Astute Planning, Flawless Execution,
Delighted Customers

Issue #168

Tuesday, March 22, 2011

CCI Serving Those in Need…Again

Members of the Customer Centricity team and the First Baptist Church of Hudson, NH are again headed to the Gulf Coast of Mississippi, to build and/or refurbish homes with Habitat for Humanity. This year the team is traveling during NH school vacation (week of April 25) to enable teens to experience the blessing of helping others in need through hard work.

Hurricane Katrina slammed into the Gulf Coast on August 29, 2005, destroying property and killing hundreds. Less than a month later, on September 24, 2005, Hurricane Rita also made landfall on the Gulf Coast, extending the devastation even further. All told, more than half a million homes were damaged or destroyed.

Six years later Habitat for Humanity still engages coastal Mississippi families struggling with run down temporary shelter and poor housing conditions.

If you are interested in supporting the cause or would like to learn more, click here. The team of volunteers and, more importantly, the people in need thank you in advance for your support.

People, Process, and Technology - The Right Dose of Rigor
by Craig Bailey, in collaboration with Mark Hall, William George Associates, Ltd.

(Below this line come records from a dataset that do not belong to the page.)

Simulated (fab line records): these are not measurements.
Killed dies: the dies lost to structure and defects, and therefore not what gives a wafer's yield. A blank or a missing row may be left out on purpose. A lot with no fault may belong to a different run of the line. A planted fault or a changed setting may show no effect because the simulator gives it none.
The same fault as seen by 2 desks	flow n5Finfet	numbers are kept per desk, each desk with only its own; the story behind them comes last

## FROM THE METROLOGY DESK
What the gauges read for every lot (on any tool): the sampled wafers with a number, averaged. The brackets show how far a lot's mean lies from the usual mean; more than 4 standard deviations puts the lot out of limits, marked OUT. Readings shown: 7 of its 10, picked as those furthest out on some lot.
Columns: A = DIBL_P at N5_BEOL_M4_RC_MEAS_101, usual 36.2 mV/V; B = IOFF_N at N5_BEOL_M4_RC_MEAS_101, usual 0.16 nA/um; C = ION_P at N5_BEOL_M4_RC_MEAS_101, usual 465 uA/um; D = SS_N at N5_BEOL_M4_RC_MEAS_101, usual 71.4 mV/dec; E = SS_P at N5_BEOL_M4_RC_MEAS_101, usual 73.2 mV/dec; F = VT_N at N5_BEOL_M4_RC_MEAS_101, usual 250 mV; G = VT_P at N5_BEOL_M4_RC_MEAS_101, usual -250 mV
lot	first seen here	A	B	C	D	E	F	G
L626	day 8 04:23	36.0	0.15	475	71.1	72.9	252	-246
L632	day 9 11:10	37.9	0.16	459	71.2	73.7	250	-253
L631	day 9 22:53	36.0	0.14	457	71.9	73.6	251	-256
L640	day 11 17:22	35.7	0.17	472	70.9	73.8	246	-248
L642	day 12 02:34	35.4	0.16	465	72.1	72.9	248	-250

We continue our series on People, Process and Technology focusing on a case study involving the deployment of an enterprise-wide Project Management solution. While the topic is focused on project management, the principles relate to any enterprise-wide solution (i.e., CRM, ERP, etc.).

In our prior installment, we reinforced the importance of an effective project kickoff to quantify and reinforce the fact that each stakeholder has something to gain. This is absolutely essential to ensure 100% adoption and will be reinforced throughout the project lifecycle.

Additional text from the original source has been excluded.